This blog started as a sort of "reset" button from my last blog. I blogged fairly consistently between the age of 23-26 i think, and then i took a long break because everytime i'd go back to my blog site, I would end up reading past entries and it was during a really painful part of my life.
So i thought starting a new blog would be a good idea. Somewhere that i could be someone new. I find that this particular blogspace is sort of lonely. Not quite the community that my last one was, but perhaps that is my own fault of not reaching out more. I blog more consistently on facebook through the "notes" feature, but i tend to blog more there about fitness, nutrition, working out and my journey with all that. At one point i was posting that facebook blog on here as well...and then i just sort of stopped that and started using this blog again for "all those other thoughts."

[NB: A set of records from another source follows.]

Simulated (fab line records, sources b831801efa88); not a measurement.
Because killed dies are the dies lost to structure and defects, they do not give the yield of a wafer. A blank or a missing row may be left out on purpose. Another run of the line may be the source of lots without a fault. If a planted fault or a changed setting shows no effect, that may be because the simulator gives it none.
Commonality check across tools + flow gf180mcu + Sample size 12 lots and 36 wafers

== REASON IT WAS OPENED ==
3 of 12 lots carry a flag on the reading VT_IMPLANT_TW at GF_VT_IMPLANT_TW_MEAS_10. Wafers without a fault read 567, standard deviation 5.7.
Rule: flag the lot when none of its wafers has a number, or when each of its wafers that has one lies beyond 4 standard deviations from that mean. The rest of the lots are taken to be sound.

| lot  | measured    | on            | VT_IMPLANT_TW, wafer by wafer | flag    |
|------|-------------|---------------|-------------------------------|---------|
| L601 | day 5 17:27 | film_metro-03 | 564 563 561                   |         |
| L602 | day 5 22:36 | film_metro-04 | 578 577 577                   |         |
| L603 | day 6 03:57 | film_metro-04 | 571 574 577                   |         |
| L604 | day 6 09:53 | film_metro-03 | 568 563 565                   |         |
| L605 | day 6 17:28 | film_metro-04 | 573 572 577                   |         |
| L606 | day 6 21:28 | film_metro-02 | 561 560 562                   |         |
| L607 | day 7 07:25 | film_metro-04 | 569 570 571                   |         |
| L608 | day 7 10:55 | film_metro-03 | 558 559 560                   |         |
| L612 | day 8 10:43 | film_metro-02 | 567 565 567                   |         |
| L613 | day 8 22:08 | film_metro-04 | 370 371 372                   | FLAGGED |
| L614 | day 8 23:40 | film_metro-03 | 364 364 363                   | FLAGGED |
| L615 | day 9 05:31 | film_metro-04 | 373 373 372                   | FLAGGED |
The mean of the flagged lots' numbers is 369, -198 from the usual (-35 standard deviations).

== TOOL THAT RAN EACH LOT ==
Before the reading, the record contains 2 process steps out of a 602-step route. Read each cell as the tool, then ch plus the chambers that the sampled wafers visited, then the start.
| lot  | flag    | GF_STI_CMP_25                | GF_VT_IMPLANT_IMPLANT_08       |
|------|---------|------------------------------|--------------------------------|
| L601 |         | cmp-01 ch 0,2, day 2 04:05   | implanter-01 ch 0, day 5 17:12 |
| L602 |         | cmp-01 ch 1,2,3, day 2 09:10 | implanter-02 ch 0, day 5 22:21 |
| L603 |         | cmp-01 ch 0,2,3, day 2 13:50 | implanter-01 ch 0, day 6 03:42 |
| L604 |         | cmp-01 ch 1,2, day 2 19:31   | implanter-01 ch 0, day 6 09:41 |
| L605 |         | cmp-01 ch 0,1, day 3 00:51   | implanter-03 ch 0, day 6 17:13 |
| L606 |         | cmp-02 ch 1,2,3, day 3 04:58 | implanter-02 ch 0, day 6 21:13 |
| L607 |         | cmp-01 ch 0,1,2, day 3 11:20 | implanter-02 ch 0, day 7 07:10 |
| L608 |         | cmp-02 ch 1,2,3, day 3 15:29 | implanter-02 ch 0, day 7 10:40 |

But i guess, in a way - that is what a blog is for. Just whatever is going on for you in that moment. When you find a few minutes and you take hold of a thought and just have to write it down. Sometimes i wish i had a voice recorder on me at all times so i could hold on to an awesome phrase or thought i have while i'm walking to my car, or running. So many times i lose them before i have a moment to put them "on paper."
Today i'm thinking about how many rivers of thought i have going on in my mind right now. I'm thinking about teaching Turbo on Thursday and if people really like my class or not, I'm thinking about whether we're going to get our wedding favors delivered today and if i will like them. I'm thinking about the big project from the summer for work that is still not done. I'm thinking about my friends who also have a lot going on and how some of them are talking to me about it, and some of them arent...and i wonder what that means.
I'm also thinking about the next 10 pounds that i want to try and lose, and how i shouldn't really be too focused on it because i'm getting married in less than 3 weeks and i have enough to worry about. I'm also thinking about the 4 page wedding agenda i drafted yesterday and how much more i have left to do and how hard it is for me to let go of any of it and let someone else help me. Sometimes it's easier to do it yourself than to explain how to do it to someone else.
I'm thinking about how far away from God i feel sometimes, and i wonder if he misses me, too. And i wonder if he'll be as happy with who i've become as he was when i was so close to him growing up?
I'm thinking about the secrets that humans keep because we love each other. And i wonder if that's really all that healthy or just our way of not wanting to deal with other peoples opinions?
In the end - the title of this blog is perfect. My head is just like a big Mash Up right now - and i just needed to get a few spuds of it out so i could breathe a little. I'm feeling overwhelmed and at the same time, I feel nothing at all. Isn't that weird?